Faces like "fixed-pitch" exist because they offer a useful abstraction
(some places really need a fixed-pitch face, to display a table or
whatever), and consolidate a common bit of user-specific configuration
data (_which_ fixed-pitch face to use) into a single face (many other
places may indeed also define their own face, and inherit from
`fixed-pitch').
Let me try to be clearer still.
As long as the limitations of appearance-oriented changes (e.g. apply
underlining to existing text) are recognized by users (e.g. they amount to
hard-coding appearance, and are not flexible wrt different media), then
there can be a place for such changes. This is one argument for clearly
separating them in the UI from, for example, face changes, which don't, in
general, prescribe a particular appearance.
Faces have these characteristics that are different from this approach:
- they allow for merging and inheritance.

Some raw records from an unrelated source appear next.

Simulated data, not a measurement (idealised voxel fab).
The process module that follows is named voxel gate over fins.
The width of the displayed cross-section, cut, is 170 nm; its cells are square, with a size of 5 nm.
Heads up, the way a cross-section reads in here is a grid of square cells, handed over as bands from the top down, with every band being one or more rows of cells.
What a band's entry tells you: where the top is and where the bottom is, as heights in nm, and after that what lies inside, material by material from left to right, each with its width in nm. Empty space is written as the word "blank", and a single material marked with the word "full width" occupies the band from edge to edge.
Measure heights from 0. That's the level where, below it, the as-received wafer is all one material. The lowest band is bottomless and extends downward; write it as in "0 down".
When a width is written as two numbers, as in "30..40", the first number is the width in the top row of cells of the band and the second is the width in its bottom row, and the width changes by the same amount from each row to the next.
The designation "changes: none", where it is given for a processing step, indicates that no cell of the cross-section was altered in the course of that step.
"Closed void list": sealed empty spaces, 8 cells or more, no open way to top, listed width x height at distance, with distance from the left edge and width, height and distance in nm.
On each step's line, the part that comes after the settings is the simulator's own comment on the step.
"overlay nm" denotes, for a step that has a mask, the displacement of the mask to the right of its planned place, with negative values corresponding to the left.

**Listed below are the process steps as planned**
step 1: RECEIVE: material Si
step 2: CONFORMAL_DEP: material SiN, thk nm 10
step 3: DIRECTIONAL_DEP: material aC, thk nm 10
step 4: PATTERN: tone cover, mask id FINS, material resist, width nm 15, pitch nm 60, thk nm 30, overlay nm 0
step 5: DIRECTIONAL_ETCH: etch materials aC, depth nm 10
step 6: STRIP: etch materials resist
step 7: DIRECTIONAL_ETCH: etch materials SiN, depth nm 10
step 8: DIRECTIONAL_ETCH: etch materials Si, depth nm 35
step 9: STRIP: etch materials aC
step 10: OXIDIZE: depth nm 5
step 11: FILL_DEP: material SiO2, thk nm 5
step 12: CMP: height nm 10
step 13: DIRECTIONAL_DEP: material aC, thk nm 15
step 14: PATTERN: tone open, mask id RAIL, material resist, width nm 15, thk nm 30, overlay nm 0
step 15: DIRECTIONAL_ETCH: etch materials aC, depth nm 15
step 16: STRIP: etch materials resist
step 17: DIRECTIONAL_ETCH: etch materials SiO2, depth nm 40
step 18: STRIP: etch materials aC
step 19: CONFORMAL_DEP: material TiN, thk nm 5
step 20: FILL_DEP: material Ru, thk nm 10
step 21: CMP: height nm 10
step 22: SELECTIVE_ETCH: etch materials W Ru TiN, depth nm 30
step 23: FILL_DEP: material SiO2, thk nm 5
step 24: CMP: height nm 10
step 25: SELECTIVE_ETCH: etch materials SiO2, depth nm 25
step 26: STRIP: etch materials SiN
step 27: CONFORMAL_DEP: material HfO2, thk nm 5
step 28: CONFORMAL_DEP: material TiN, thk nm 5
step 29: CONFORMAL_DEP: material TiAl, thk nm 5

- they combine multiple attributes in an easy-to-use bundle
- they are variables -
1) they can be changed by program or by Customize, and
2) if you change the value, all occurrences change
Things that it might be argued are missing from the notion of face, to
achieve the full flexibility of "semantic" markup, are 1) the ability to map
faces in different ways to different appearances (or sounds or whatever) in
different media, 2) the ability to constrain the context of application of a
given face, and 3) the ability to define and add new face attributes
(possibly unrelated to appearance). I'm not saying that we need any of those
things; I'm just pointing out that the flexibility of semantic markup
(that's not the right word) invites more features.
You can define a face `dired-flagged' to represent flagged Dired files, and,
yes, that is specification at the semantic level, not the appearance level,
but the face so defined has, as its defining characteristics, properties,
such as foreground and background colors, that really apply only to
appearance within Emacs (and perhaps PostScript). (There are also a few
predefined non-appearance face attributes.)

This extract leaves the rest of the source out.